Drew Barrymore is not afraid to get vulnerable on her talk show—and her latest guest cried right along with her.
On January 24, The Drew Barrymore Show shared a clip from the latest episode, featuring a surprise appearance from Anyone But You star Dermot Mulroney, who plays Sydney Sweeney’s father in the steamy rom-com based on Much Ado About Nothing. Not exactly a tear-jerker, but crying in front of her guests is kind of Barrymore’s thing. Plus, she and Mulroney have history.
The actors met on the set of the 1994 film Bad Girls, which began filming when Barrymore was a “lost” 17-year-old—and she hasn’t forgotten the impression Mulroney left on her. Barrymore, now 48, became visibly emotional Mulroney, 60, walked in following her scheduled chat with fellow Bad Girls alums Andie MacDowell and Mary Stuart.

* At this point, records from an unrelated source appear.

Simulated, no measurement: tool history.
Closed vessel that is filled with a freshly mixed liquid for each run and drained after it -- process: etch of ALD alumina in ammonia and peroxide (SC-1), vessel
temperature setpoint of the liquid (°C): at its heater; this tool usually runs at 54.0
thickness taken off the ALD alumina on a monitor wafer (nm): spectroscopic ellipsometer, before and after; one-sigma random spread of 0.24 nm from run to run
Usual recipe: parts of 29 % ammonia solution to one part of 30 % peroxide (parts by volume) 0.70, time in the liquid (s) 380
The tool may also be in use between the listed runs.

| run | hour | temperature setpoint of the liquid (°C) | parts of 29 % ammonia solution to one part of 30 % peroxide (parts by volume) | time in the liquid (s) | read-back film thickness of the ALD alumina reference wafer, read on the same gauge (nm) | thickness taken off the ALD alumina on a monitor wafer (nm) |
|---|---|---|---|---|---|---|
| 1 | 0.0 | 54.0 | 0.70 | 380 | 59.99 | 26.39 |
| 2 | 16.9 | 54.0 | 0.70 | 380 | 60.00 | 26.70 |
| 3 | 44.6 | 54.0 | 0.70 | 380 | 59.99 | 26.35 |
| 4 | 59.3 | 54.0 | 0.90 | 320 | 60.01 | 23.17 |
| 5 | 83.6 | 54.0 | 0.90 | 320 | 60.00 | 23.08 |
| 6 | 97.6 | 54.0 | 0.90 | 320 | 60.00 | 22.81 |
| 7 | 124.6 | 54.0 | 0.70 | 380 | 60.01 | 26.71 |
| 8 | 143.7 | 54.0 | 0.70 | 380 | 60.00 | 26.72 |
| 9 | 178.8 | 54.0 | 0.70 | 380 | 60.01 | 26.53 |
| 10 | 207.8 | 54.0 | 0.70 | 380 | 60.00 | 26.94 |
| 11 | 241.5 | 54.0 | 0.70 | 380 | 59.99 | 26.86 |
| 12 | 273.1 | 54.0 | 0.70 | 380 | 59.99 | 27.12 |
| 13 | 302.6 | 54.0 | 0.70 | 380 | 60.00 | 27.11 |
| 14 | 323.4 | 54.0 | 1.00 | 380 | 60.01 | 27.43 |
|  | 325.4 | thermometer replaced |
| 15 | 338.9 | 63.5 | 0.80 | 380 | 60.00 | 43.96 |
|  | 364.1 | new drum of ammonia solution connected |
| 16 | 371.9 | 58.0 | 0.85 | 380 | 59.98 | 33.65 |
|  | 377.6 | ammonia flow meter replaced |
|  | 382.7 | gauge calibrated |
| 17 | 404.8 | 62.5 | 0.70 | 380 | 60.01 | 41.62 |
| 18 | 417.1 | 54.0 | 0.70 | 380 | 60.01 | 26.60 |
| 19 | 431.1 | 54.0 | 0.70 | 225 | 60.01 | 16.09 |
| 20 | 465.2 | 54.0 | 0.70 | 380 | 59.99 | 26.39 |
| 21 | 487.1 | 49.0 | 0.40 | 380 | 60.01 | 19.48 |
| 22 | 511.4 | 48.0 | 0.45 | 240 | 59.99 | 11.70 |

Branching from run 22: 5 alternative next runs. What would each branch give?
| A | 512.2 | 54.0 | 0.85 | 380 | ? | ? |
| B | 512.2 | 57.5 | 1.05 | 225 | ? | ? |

“I’m so happy to see you, I might cry,” Mulroney told Barrymore, who had already begun tearing up. Luckily, Mulroney seems to know his former costar well and whipped out a tissue. From there, the tears kept flowing from both of them, forcing Mulroney to ask for half of his tissue back. My heart!
“You were so good to me. I really was, like, a lost 17-year-old,” Barrymore told him. “I was having so much fun, but I didn’t know how to take care of myself. And you took such good care of me. You were so kind to me and protected me.” She continued, “Dermot really, really took care of me. I mean, I was wild, guys. I was really, really wild.”
The entire clip made viewers pretty emotional as well. “Why am I crying too?!” one TikTok user asked, to which the show’s official account responded, “Are we all crying?” Fans replied with a resounding yes. “This is so heartwarming to see,” another fan wrote in the comments. “Drew did not have many people watching over her [and] protecting her while being so young in the industry.”
Over the years, Drew Barrymore has been extremely candid about her tumultuous childhood, as well as her struggles with addiction throughout her teen years and adult life. Through his own tears, Mulroney described Barrymore as an “incredible survivor,” later adding, “I knew I was gonna [cry] and I came anyway—I decided I’m gonna go ahead and cry in public.” Consider it the Drew Barrymore effect.